This difficulty is overcome in the formula t2 by using the term (c²–v²)½. This insures that the light path in formula t2 equals the light path in the formula t1. The term (c²–v²)½ gives us the speed of the light beam. We construct a right triangle in which the speed of light is the hypotenuse of the right triangle, and we denote it by the letter c. It represents the speed of a light beam that is not being influenced by the apparent ether wind. The letter v represents a leg of the right triangle and the speed of the earth. The speed of the earth and the speed of the apparent ether wind are the same; their directions are opposite though. The length of the other leg of the right triangle is obtained using the Pythagorean Theorem. It is represented by the term (c²–v²)½, and it gives us the speed of light under the influence of the apparent ether wind. The equation t2=2a/ (c²–v²)½ is essentially a restatement of the more general equation time = distance/speed. However, the use of the equation t2 =2a/ (c²–v²)½ introduces its own difficulties.

Before we continue any further, an excerpt from pages 11 and 12 of Lillian Lieber’s book will show the confidence she has in the swimmer analogy. She states, "But what has all this [the swimmer analogy] to do with the Michelson–Morley experiment? In that experiment, a ray of light was sent from A to B: At B there was a mirror which reflected the light back to A, so that the ray of light makes the round trip from A to B and back, just as the swimmer did in the problem described above. Now, since the entire apparatus shares the motion of the earth, which is moving through space, supposedly through stationary ether, thus creating an ether wind in the opposite direction, this experiment seems entirely analogous to the problem of the swimmer." This short citation is from Lillian R. Lieber’s book The Einstein Theory of Relativity.

A further examination of the analogy between the light beam and a swimmer will reveal the difficulties with this explanation. The light path a is represented by a perpendicular line running across the river. The line begins at the swimmer’s starting point. If the swimmer knows three facts, he can calculate the precise angle by which he must deviate from the perpendicular in an upstream direction to counteract the effects of the current. These three facts are the following: the velocity of the current, the speed at which he swims and the trigonometric equations known as the Law of Sines. The swimmer must also know that the current flows perpendicularly to a line measuring the width of the river. The swimmer swims upstream at an angle expressly chosen so that, when the current sweeps him downstream, his path forms a line that is perpendicular to the flow of the river and intersects his starting point.

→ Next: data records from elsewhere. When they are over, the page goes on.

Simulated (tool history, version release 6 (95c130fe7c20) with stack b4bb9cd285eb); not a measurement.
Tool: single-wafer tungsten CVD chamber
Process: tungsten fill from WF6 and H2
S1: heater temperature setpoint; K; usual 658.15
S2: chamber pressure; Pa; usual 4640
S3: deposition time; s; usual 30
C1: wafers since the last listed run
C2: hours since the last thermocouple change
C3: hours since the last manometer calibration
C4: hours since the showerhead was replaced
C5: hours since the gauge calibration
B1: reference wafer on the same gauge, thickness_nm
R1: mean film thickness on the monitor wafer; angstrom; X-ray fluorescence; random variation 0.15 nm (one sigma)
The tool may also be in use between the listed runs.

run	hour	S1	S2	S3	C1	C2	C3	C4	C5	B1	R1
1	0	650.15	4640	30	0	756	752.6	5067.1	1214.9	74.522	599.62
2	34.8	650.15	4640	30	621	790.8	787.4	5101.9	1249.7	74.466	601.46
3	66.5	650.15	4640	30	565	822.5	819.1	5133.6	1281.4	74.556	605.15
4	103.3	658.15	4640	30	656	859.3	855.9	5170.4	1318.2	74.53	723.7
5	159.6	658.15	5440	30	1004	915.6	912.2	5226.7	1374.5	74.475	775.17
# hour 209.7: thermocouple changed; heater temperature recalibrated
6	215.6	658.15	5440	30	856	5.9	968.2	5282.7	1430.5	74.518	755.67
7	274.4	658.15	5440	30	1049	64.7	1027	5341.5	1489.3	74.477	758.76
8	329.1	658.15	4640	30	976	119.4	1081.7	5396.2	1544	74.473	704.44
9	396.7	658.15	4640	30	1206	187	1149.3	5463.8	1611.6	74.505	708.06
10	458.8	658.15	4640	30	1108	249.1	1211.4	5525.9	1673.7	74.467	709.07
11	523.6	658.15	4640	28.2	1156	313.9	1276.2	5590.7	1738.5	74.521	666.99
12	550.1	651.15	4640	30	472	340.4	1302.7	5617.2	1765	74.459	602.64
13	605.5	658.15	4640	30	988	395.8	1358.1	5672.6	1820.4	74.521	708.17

The following is an example of the calculation a swimmer could make, and it should be noted that the velocity of the current is crucial to the calculation. Let us say there is a river that flows east to west. A swimmer on the river’s south bank wants to swim to the north bank along a perpendicular line. The river is 20 miles wide, and we will imagine that the width of the river is side a of a right triangle whose base is on the opposite side of the river. The current flows at a constant rate of 3 mph, and the swimmer swims at a constant speed of 5 mph. The lengths of both side b, the base, and side c, the hypotenuse, of the triangle are unknown. It is known that the ratio b/c = 3 mph/5 mph. The ratio b/c equals this ratio: the speed of the current/the speed of the swimmer. This is true because of the principle of similar triangles. Solving the ratio for b gives: b = c (3/5) = (.6) c.

The Law of Sines is the following: a/Sine A = b/Sine B = c/Sine C. The angles A, B, and C represent the angles directly opposite the respective sides a, b, and c. We know angle C is 90o because the current flows perpendicularly to a line measuring the width of the river. The sine of 90o equals one. If we substitute (.6) c for b and 20 miles for a and one for sine C, we have: 20miles/sine A = (.6) c/sine B = c/1. Solving the equation for sine B we have sine B = .6. The solution is reached by cross multiplying the fractions (.6) c/sine B=c/1, which gives us (.6c) (1) =sine B (c). Next we divide each side of the equation by (c), and we generate .6=sine B. Therefore, angle B equals approximately 36.87o because the sine of 36.87o is approximately .6. A swimmer must swim at an upstream angle of approximately 36.87o from the perpendicular in order for the current to carry him back to the perpendicular.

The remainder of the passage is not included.